Fossil fuels are predicted to replace metals as the nation’s top commodity shipped abroad.
Authorities are optimistic the value of exported Australian coal will overtake that of iron ore in the next six months.
The federal Department of Industry, Science and Resources confirmed metallurgical coal and thermal coal exports totalled $114 billion during the 2022 financial year (FY).
In FY23 this figure is expected to jump 16.7 per cent to $133B, dwarfing iron ore’s $114B sum for the same period. In the following fiscal period coal will decrease 24.1 per cent to $101B but this will still be higher than iron ore’s $95B total.
The department expects coal production to jump in New South Wales and “especially” Queensland, from 163M tonnes (Mt) in FY22 to 183Mt by FY24 (up 12.2 per cent).

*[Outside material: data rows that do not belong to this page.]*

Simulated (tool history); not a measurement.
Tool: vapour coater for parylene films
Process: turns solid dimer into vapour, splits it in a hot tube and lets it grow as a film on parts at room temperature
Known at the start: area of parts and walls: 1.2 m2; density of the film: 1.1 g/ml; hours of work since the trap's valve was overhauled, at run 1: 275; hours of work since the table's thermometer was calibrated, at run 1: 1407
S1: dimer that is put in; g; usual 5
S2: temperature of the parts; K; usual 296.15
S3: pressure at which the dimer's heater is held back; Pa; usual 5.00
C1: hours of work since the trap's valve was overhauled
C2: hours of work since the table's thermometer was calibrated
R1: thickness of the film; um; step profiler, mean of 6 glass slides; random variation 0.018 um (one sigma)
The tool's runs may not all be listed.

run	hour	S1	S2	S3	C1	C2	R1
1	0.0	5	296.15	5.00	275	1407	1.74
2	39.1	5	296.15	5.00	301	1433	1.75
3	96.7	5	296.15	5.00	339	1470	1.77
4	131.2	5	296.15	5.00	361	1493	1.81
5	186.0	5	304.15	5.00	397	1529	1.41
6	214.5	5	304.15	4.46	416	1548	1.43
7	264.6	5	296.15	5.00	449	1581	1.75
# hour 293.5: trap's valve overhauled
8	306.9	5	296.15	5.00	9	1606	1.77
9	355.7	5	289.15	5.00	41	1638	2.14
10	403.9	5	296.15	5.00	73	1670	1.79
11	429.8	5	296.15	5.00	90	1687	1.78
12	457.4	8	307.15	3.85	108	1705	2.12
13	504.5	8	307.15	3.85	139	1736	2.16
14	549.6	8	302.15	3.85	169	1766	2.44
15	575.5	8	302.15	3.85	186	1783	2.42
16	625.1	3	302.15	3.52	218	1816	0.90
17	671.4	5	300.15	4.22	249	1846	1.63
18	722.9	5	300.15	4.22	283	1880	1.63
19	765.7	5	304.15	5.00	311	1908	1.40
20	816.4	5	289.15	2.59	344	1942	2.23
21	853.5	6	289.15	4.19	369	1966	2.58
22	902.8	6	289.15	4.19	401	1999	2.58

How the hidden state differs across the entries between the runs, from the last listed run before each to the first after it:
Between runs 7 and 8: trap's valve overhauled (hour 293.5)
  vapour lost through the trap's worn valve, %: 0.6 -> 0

“Metallurgical coal export earnings were $23B in 2020–21 but surged to $68B in 2021–22. Prices are now easing, as seasonal and short-term supply issues pass and demand edges back. This should see earnings fall moderately over the outlook period with export values eventually easing to a still-high $46B by 2023–24,” the latest resources and energy quarterly report said.
“The forecast for export earnings has been revised up by around $13B in 2022–23, and $17B in 2023–24. Thermal coal export earnings are now expected to be around US$130B (A$194B) over the full outlook period. Revisions reflect the extended La Niña cycle, which will likely add to prices over the next two years. The fallout from the Russian invasion of Ukraine has also added to price pressures over the medium term.”
During FY22 principal markets for Australian thermal coal exports in FY22 were Japan ($25.5B), South Korea ($7.3B), Taiwan ($7.1B), Vietnam ($1.8B), Malaysia ($1.5B) and Thailand ($866 million).
Top markets for metallurgical coal exports included India ($22.3B), Japan ($15.1B), South Korea ($10.1B), Netherlands ($4.3B) and Taiwan ($4.2B) during the same period.
Although China recorded nil the Australia Institute hopes communist leaders will start reversing coal sanctions after Foreign Minister Penny Wong’s official East Asia visit on 21 December 2022.
“I do not expect [changes] to happen the day after tomorrow … [and] these things will change gradually over time,” international and security affairs program director Allan Behm said according to the Australian Broadcasting Corporation.
“Nobody wants to appear to be losing face or taking a major victory, it is just always managed in a very careful way so I would expect over the next month – or so – we will have a lifting of those sanctions on trade commodities.”
Behm, who used to advise Wong, expects his former employer and Chinese Foreign Minister Wang Yi to reestablish a new “normality” and “normalisation” in bilateral relations.
“There will be movement on trade and on other political matters but I think it will be done in a calibrated, managed way, so that we do not have shock news immediately but – rather – a restoration of a mature [and] businesslike relationship over the next couple of months,” he said according to the broadcaster.